Stories of Love
Homily delivered the Seventeenth Sunday after Pentecost
Homily delivered the Seventeenth Sunday after Pentecost
(Proper 19; Year C RCL)
11 September 2016
11 September 2016
8 a.m. Said Eucharist; 10:00 a.m. Sung Children’s
Eucharist
Parish Church of Trinity Ashland (Oregon)
Readings: Exodus 32:7-14; Psalm 51:1-11; 1 Timothy 1:12-17; Luke 15:1-10
Parish Church of Trinity Ashland (Oregon)

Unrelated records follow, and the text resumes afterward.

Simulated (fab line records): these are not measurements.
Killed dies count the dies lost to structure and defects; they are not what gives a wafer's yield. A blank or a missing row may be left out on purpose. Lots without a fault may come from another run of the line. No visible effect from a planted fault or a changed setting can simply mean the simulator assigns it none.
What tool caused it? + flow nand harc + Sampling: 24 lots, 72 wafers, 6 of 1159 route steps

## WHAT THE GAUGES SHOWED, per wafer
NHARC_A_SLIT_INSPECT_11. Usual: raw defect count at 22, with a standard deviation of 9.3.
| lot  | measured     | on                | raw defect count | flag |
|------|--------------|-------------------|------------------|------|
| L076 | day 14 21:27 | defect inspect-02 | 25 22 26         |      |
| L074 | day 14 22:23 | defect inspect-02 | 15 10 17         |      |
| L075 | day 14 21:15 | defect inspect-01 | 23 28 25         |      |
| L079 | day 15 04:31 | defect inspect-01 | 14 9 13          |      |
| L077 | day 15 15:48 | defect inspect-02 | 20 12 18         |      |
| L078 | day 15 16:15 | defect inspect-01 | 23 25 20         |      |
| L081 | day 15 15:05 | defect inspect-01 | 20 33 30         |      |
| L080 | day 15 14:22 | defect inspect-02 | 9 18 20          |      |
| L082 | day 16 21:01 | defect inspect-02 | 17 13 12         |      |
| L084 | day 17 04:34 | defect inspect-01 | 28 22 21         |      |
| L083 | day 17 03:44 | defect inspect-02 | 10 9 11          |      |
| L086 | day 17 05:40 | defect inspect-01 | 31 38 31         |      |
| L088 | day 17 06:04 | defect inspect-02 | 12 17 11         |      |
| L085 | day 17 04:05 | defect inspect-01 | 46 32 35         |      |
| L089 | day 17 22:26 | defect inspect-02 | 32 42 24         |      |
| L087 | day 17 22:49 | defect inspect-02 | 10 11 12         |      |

Readings: Exodus 32:7-14; Psalm 51:1-11; 1 Timothy 1:12-17; Luke 15:1-10
God, take away our hearts of stone
and give us hearts of flesh. Amen.
If
you wanted to tell a story about how God loves us, what story would you
tell? How would you tell it?
The
Gospel reading today has two stories Jesus told: the shepherd who loves a lamb so much that he
leaves 99 others to go and find the lost one, and a crazy old woman who gets so
excited over finding a lost coin that she throws a party to celebrate. The epistle reading has St. Paul tell us his
personal story: about how mean and rotten he was, but then how Jesus came and
set him right despite all the harm Paul had done.
The
Hebrew scripture tells such a story in a very different way. The storyteller could have simply declared
that God never abandons his people, and that no matter what, through thick or
thin, God blesses and defends us. But he
knows that sometimes bad things happen to us, and that this feels sometimes
like we’re being punished. So he takes a
very different path to tell his story about God’s love.
He
tells a story where the children of Israel have committed a horrible thing and
deserve to be punished. They have shown
how little they love God: they made a golden calf and worshiped it, saying
that it, and not God, had blessed them.
They did this because they got tired of waiting on God when Moses was up
on the mountain talking to him. Instead
of punishing them, God lets them be, and blesses them. That’s how much God loves us.
But
the storyteller wants to show us how
deep the love of God is, not just say that this is so. So he weaves a tale where God gets angry and
wants to destroy the people, since that is what they deserve, after all. But then the prophet Moses talks God out of
his anger and desire to wipe out the people.
Now
somewhere along the line, there may have been someone who heard this story or
even repeated it who thought that God getting angry and murderous was a
perfectly reasonable way of describing God.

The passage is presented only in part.